With Thanksgiving almost upon us, and a big pie-making day looming in the very near future, it seems an appropriate time to write about my favorite rolling pin. This rolling pin is old and is made of stoneware, with a blue wildflower design. This particular rolling pin was made around 1880 by the Fulper Brothers Pottery Company in Flemington, New Jersey. Another company, called the Brush Pottery Company, also made stoneware rolling pins with the same wildflower pattern, but these seem to have been made a few years later and there is an obvious difference in quality of the wildflower design, with the designs on the Brush rolling pins being a darker blue with thicker lines that are often smeared.
Some of the Fulper rolling pins were described as having carved tiger maple handles, but I wonder if there was a problem with these handles, because the handles seem to be missing from many of these older rolling pins. It is also possible that some of the rolling pins were sold without handles.
My rolling pin does have handles, and the handles are very old… but they are not tiger maple and are obviously hand-carved. Although these handles are crude, they are one of the things I like most about this rolling pin, because outfitting the stoneware tube with handles that would allow it to rotate must have taken a lot of ingenuity. There are two possibilities. If the handle is made of one solid piece of wood… and I think this is a possibility because one side of the handle is smaller than the other side, and the smaller side is only just slightly larger than the center hole… the smaller side might have been positioned just so and forced through the center hole. If the handle was made in two pieces, the two pieces are somehow joined in the center so tightly they cannot now be pulled apart. Either way, the carver came up with a very clever idea.
I have been able to find only a few references to this type of rolling pin, but there is some suggestion that they might have been given as Christmas gifts by merchants to their valued customers… which would also mean they were relatively inexpensive when they were new. Today these rolling pins are suprisingly valuable, with prices ranging from around $250 for the darker, cruder designs to $500 or more for the lighter designs with finer detail and handles. A few years ago I was surprised to find a rolling pin identical to mine (but without handles) priced at $475 in an area antique shop.

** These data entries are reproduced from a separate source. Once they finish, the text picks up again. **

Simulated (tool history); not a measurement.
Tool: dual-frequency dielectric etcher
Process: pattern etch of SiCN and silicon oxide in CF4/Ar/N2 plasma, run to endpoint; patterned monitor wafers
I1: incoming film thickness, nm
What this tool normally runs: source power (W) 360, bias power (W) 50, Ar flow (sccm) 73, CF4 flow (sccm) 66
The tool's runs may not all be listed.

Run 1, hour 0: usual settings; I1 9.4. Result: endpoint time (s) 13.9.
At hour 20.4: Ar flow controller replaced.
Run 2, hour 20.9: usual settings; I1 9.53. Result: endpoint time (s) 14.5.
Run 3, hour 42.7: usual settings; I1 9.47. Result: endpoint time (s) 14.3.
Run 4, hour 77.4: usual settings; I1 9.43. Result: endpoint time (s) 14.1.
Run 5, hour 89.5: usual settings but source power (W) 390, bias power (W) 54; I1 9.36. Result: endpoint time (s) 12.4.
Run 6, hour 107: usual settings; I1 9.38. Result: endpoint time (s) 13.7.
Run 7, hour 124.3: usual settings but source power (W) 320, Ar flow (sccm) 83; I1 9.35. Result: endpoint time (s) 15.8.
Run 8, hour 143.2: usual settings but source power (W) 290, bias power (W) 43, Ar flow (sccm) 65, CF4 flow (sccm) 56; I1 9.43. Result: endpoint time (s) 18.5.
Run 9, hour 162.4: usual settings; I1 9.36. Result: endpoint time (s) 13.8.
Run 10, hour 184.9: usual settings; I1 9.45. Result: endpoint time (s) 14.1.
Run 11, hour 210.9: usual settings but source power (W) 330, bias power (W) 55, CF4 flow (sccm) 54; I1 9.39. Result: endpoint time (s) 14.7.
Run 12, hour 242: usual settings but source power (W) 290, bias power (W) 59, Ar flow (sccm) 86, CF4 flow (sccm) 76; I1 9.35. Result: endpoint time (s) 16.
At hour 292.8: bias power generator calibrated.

This rolling pin was given to me by my father soon after we built our present home. I wish I had asked him then to tell me what he knew about it. Although the rolling pin could have come from his family, it is also possible that he bought it at an auction. It seems incredible now, but when my parents were first married, they used to buy old trunks “with contents” at auctions for as little as fifty cents up to a couple of dollars. I can’t imagine even getting an antique trunk for that low a price, but they also often ended up finding amazing treasures inside. This rolling pin could have been one such find.